Smart Contracts & Blockchains

Smart Contracts and Blockchains

Smart contracts have proven to be the gateway for developers to create a diverse and fastgrowing collection of applications. However, the original smart contract was designed as an instrument of the blockchain, enabling programs stored on a blockchain to execute when certain on-chain conditions are met. This leads to an important issue with smart contracts - that they are built upon and thus inherit all of the inefficiency and issues of the chains they are hosted on.

Infeasible to Fix – For example, blockchains are immutable, append-only ledgers, and their contracts are designed with this same principle. While this design might be acceptable for very specific use cases, over time it has proven to be a substantial design flaw. Case in point, the Parity wallet hack of 2017. Parity is a wallet software company created by Ethereum co-founder Gavin Andresen. Despite nearly unlimited expertise and resources, Parity shipped with a bug that was eventually exploited by a hacker, effectively preventing all multi-sig wallets on the platform from transacting, blocking over one hundred thousand ETH from being transferred. An editable and updatable contract could have this issue resolved and patched within minutes.

Expensive to Run – Over the course of time, the popularity of the cryptocurrency industry sparked new innovation that has tested the limits of current smart contract technologies. On blockchains such as Ethereum, transaction fees are a function of the size of the smart contract itself, meaning, more complicated contracts such as NFT minting contracts, cost more to execute. As the number and complexity of contracts in each application increased, so too did their operating costs. Not all smart contracts are as expensive as others. Contracts run on BNB Smart Chain are an order of magnitude less expensive to run compared with Ethereum, despite being an EVM monologue. But BNB Smart Chain gives up distribution and decentralisation to achieve this and operates at a far lower volume. Solana is yet another order of magnitude less expensive to run on, however, the artificially low transaction fees have led to bot-induced congestion, leading to outages.

Inability to Scale – The scaling debate is often poorly understood by developers. Some point to Solana's high transaction throughput as evidence that chains can be built to scale. But one must understand that scalability is inversely correlated with the need for a public, trustless, and consensus-driven model. Non-public ledgers that run on centralised databases such as those operated by credit card companies, can scale without issue, as they do not rely on a bulky and inefficient consensus mechanism, or need an immutable ledger the public can scrutinise. Even though Solana can handle more transactions and process them faster than most public chains, it has its own issues that are correlated with design compromises to achieve this goal. Smart contracts built on current public blockchains simply cannot scale sufficiently to the needs of all applications, especially those involving a high number of transactions such as global payment gateways. Thus, they are ultimately limited in their capability, handicapping developers.
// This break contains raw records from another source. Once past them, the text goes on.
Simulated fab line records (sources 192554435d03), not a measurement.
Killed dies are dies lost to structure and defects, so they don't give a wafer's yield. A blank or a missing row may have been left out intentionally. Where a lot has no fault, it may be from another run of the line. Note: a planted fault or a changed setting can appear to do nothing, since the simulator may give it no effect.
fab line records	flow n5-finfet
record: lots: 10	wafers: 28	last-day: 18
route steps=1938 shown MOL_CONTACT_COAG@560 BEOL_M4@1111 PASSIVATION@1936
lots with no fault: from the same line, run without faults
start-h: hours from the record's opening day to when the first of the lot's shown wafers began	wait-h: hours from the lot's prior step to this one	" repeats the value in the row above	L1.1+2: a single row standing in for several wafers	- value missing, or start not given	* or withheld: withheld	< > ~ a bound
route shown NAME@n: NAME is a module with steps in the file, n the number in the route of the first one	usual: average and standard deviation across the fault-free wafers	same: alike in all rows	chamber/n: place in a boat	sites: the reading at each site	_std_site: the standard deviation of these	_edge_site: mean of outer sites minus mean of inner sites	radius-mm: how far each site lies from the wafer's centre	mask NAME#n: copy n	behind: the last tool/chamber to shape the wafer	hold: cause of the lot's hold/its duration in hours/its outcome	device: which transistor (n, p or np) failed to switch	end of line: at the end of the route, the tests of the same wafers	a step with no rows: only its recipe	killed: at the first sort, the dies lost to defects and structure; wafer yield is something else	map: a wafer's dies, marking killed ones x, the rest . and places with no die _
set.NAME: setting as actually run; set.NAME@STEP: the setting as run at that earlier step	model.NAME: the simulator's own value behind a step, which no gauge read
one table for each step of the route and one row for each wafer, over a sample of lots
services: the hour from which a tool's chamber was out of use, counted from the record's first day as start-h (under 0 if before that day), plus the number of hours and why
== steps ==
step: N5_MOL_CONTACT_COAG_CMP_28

Difficult to Learn – Currently, no language standard exists for which smart contracts are developed and built. As a result, fragmentation is prevalent in the industry, making the already difficult task of learning an entirely new development paradigm more complicated. Developers creating smart contract code on Ethereum will note that the base language is Solidity, a coding standard that is similar to Javascript. But those creating program libraries on Solana need to be proficient in Rust, an entirely different language, while developers experimenting with smart contracts on Cardano (one of the biggest contract-enabled chain by market cap) must be knowledgeable in Haskell, an infrequently used development language. Since the public knowledge-base of Solidity is so vast, developers naturally gravitate towards learning to build on the Ethereum Virtual Machine (EVM), oftentimes without really knowing how vulnerable such contracts are to exploits, how costly inefficient contracts can be, and the ultimate limitations of smart contracts for most applications.

While the intent of the smart contract is with merit, it was designed for a specific purpose, however with today’s varied applications and use cases, the original architecture is simply unsuitable for current needs, let alone, the next generation of blockchain applications and technologies.